Is it a silly idea to believe the Lord actually died and gave His life so that the world should not perish and at the same time condemn most of us infidels for daring to take the sacrament, the very sacrament intended as a reminder of the global inclusive nature of His sacrifice? Six hundred years ago my independent thinking would have seen me put to death. In the present era it just got me put out.
Recently I paid $11 to roam around Kings Chapel in Cambridge. Included was the right to take interior pictures without flash. Setting up a tripod I captured some wide-angle panoramas of the grand fan-vaulted ceiling and oceans of luminous stained glass. Shortly a verger came to me and insisted I not use a tripod, stating the building was copyrighted and the good images of the inside were being sold. I complied and simply boosted my camera to ISO 3200, getting splendid images without a tripod. Privately I was thankful I had a camera with a really good sensor. Later in bright sun while taking a hand-held image of the grass in the south quad I was again chased down by the same Verger, being reminded to not use my tripod, despite it lying folded up on the ground.
Is it a silly idea to believe I was suddenly a risk to the financial future of this six-hundred year old Anglican community by taking pictures of grass, someone to be fearful of, one of ‘them’? Is it silly to think something like Kings Chapel is a world treasure to be shared, even on a tripod? When I later saw this same frowning verger minding the gate at Evensong, I kept on walking, instead finding a most hospitable Buddhist on the street to talk with. Perhaps it was a silly idea for me to believe I could have a numinous experience in there, as a threat to the place.
Westminster Abbey is perhaps one of the greatest architectural icons in the Western World. For nearly fourteen hundred years it’s been a venue where much of British history has been crafted. For $26 tourists are allowed to walk around and gawk at history and the 611 tombs contained therein. I once was in love with this place, having attended as many as five services during Holy Week. Then I became a threat to its keepers.

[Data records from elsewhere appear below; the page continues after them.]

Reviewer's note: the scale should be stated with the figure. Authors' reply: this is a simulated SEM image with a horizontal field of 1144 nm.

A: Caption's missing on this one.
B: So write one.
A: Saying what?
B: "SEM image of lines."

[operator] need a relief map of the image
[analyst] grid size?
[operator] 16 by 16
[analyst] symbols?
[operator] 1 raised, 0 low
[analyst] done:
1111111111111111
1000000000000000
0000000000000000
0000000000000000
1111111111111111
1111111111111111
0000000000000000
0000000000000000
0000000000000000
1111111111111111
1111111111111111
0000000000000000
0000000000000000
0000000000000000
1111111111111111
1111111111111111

Having taken a good friend there for Morning Prayer and then Holy Eucharist, I committed the unpardonable sin of taking a non-flash non-tripod photo of the rose window in the north transept in the half-hour interval between these two services. A Verger saw me do it and he came shrieking across the vast once-numinous space offering up nothing short of a Deuteronomic scale curse upon me. Humiliation was included at no extra cost and I was certain I would be remanded to the custody of the Metropolitan Police and my cameras reduced to rubble. I left the place shaking like a leaf.
As I was leaving, the Verger and two of his colleagues were spinning contrails across that vast nave chasing down other witless threats to the future of the Anglican Church. Have I suddenly become a risk to the financial future and integrity of the Protestant Realm as well? The official web site for this venue states a fear of what inappropriate things we nefarious photographers might do with pictures of the place. Is it a silly idea to really believe an ordinary tourist is going to do something despicable with an image of the Abbey that he could not also do with one of a million scannable paper images in a million history and travel books? With Photoshop all things are possible to those who believe. My last two times in London it’s taken everything in me just to walk by the Abbey; there are always stern-looking vergers milling about the gates. Perhaps it’s a silly idea to believe I could experience the numinous in there again.
Last week I had the audacity as an Episcopalian to wander down to Lambeth Palace. I learned it was more than presumptuous to think I could walk over the bridge, just show up, and see the Anglican/Episcopal equivalent of the Vatican. No one wanted to tell me exactly how to get into the place. Staff at several locations on site claimed to not even know where the public entry was. Eventually I learned for $12 I would be allowed to see part of the gardens. For another $20.25 I would be allowed into one room to see an exhibition of old prayer books and hymnals. If I wanted to see the Palace I would have to apply on-line for a ticket on a commercial ticket site (Ticket Master). I was told the first available ticket would be in October. I didn’t bother to ask how much it would be. I never did figure out where the front door was; it was probably behind the vast tower gate that occasionally opened, quickly letting high-end cars in and out. Perhaps it was a very silly idea to think I could visit the place I’ve made offerings to for a lifetime. I did get to use the cafĂ© toilet without paying.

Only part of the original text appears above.